George Hunt, known to his friends as "Bubba," knows moose. In fact, he knows moose so well that his talent for moose calls landed him in front of Jay Leno with a tin milk bucket and a squeeze bottle full of water. His object? To impress Ed Asner.
"They asked me (to do) a lovesick cow moose (call)," he said. "(They) moan and moan and pee. I did a couple of long, drawn-out, groaning cow moose calls to impress Ed and I guess I did. They paid me good for it."
Hunt, who was elected to the Soldotna-Kenai Fish and Game Advisory Committee as its newest member at large Thursday, came back to his home off of Funny River Road with $500 and a free trip to Tinseltown under his belt. He said "The Tonight Show" provided him with airfare and a room at the Sheraton Universal Hotel and carted him around in a 14-yard-long limo.
"I look inside and say, 'Well, I can get four,'" Hunt said. "(The driver) told me it'll hold about 15 (people). I told him, 'I'm talking about moose.' 'Why would you want to put a moose in there?' I said, 'You ever try to pack one of them things on your back?' He didn't say too much after that."
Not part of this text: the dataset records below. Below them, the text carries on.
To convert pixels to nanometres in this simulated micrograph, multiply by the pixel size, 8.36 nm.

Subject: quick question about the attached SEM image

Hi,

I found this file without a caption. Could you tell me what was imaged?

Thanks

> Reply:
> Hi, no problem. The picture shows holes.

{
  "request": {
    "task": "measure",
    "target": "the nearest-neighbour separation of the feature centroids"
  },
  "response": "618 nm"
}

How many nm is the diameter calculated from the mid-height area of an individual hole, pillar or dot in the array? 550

In addition to his short stint as a celebrity, Hunt was vice president of the North American Moose Foundation out of Mackay, Idaho, about two years ago and a member of the Tok Fish and Game Advisory Committee during the 1980s. Not only does he bring years of experience with him, Hunt said he came to the committee with a few issues he'd like to address.
Before he moved to Alaska in 1969, he said he grew up on the trap line with his father, who was a government trapper managing the mountain lion, coyote, wolf and bear populations in the Western United States during the late 1920s and early 1930s. The area where his father trapped had bear issues, similar to the kinds of problems Hunt says the Kenai Peninsula faces. With so many brown bears being shot in defense of life and property and no harvests this year, he says, the number of bear encounters with people in the area has grown.
"We have an overabundance of brown bears in Kenai, Soldotna, Cooper Landing, Homer and Ninilchik," Hunt said. "We have the Kenai River, which is getting more populated from one end to the other. Now we have more bears in city limits."
Bears from all parts of the peninsula congregate along the Russian River and the northern end of the Kenai River adjacent to Cooper Landing to take advantage of the red salmon run. Fishermen head down in droves during that time as well. Sometimes there are anglers standing along the riverbank elbow-to-elbow with a bear across the water that is just as eager to get the same fish, Hunt said.
"The Fish and Wildlife, and the animal-rights activists, if they want to do something productive, I'd like to see them close the upper Kenai for the red fishing and send Anchorage someplace else to fish," Hunt said. "We have people hurt and bears killed. We have too many bears."
Hunt also said he would like to see the Department of Transportation trim the brush along the highways during fall freeze-up, as well as in the spring, to reduce the number of moose-caused collisions on the highways. He said the U.S. Department of Fish and Wildlife cut a firebreak along the south side of Funny River Road in the Kenai National Wildlife Refuge, which reduced the number of collisions near his home. He'd like to see the same done along the Sterling and Kenai Spur highways.
"If we could do that away from the road system we could do it along the highway," he said.
Other new advisory committee members include Nate Corr, who holds the guide seat left vacant by Joe Connors, and alternates Dave Horton and James Gores. Gary Dawkins, advisory committee chair, said commercial setnet fisherman Paul Shadura, member at large Bill Tappan and alternate Roland Maw retained their seats.
Dawkins said he's excited to see what insight the new members can bring to the advisory committee and hopes the public will take a more active interest in meetings.
"We have an open-arm policy," he said. "(We welcome) anybody from the public. If they would just talk it would save a lot of heartache."
Hunt said so many user groups, each with axes to grind, is a detriment to the game populations. When he gave his address before the advisory committee elections, he said he thinks he brings common sense to the board, and the board could use a little common sense.
"We could use common sense on the board and start filtering some of these proposals. We could still manage the fish and game populations," he said. "I'm just a crusty, old-time Alaskan and I want to see the people and the game survive."